Scientists have discovered unexpected ingredients for life — organic molecules never seen before in meteorites — inside a chunk of space rock that fell to Earth over California last year, scientists say.
The discovery comes from an analysis of the so-called Sutter's Mill meteorite, which lit up the California night sky with a dazzling fireball in April 2012. Meteorite fragments from the event may shed light on the primordial ooze that helped give rise to life on Earth, researchers said.
Meteors that streak across Earth's sky mostly are fragments of the asteroids that lie between Mars and Jupiter. Meteorites can be rich in organic compounds, including some found among life on Earth. [Photos: Sutter's Mill Fireball and Meteorite Search]
"Their composition therefore has always been seen as an indication that the precursors to the evolution that led to the origins of life could have come from the extraterrestrial material of meteorites," study lead author Sandra Pizzarello, a biochemist at Arizona State University in Tempe, told SPACE.com. "Since the origins of life are utterly unknown, the idea has its merits."
A handful of Sutter's Hill meteorite fragments collected April 24, 2012, two days after the fall. Two months later, the scientists reported having 77 meteorite fragments.
Pizzarello and her colleagues analyzed two fragments of the Sutter's Mill meteorite, which streaked through the skies on April 22, 2012, crashing in California. Fragments of this meteorite were given to researchers who have worked on similar rocks before, including Pizzarello.
The organic chemicals in meteorites can get extracted with the aid of solvents. Speculation regarding the origin of life is based on the notion that it arose from a "prebiotic" soup of organic molecules, perhaps delivered in part by meteorites. Initially, fragments of the Sutter's Mill meteorite apparently possessed fewer dissolvable organic compounds left after solvent extraction compared to other similar meteorites.
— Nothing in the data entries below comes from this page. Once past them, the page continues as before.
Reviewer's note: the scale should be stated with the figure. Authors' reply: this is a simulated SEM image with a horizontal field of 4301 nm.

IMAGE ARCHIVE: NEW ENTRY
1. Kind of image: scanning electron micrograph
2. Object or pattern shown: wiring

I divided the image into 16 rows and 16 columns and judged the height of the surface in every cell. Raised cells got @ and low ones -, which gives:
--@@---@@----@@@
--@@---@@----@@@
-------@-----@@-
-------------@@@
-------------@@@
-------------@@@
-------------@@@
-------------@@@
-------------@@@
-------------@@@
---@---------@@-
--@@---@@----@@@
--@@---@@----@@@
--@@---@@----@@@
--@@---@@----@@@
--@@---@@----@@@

"You may say that it was a disappointment," Pizzarello said.
However, the researchers tried dissolving the fragments in conditions mimicking hydrothermal vents on Earth, the environment often seen in the early Earth that life might have arisen within. Upon such treatment, the rocks released organic molecules not previously detected in similar meteorites. The findings that suggest there are far more organic materials available via meteorite for planetary environments than scientists assumed.
Scientists investigating the origin of life often suppose dissolved compounds desirable for life need to first have gotten concentrated and held together somehow, much as cell membranes do for the cell's components. The organic molecules the researchers discovered in the Sutter's Mill fragments "could be good for such a purpose, because they can form rudimentary enclosures to contain compounds useful to prebiotic evolution," Pizzarello said.
The scientists detailed their findings online today (Sept. 9) in the journal Proceedings of the National Academy of Sciences.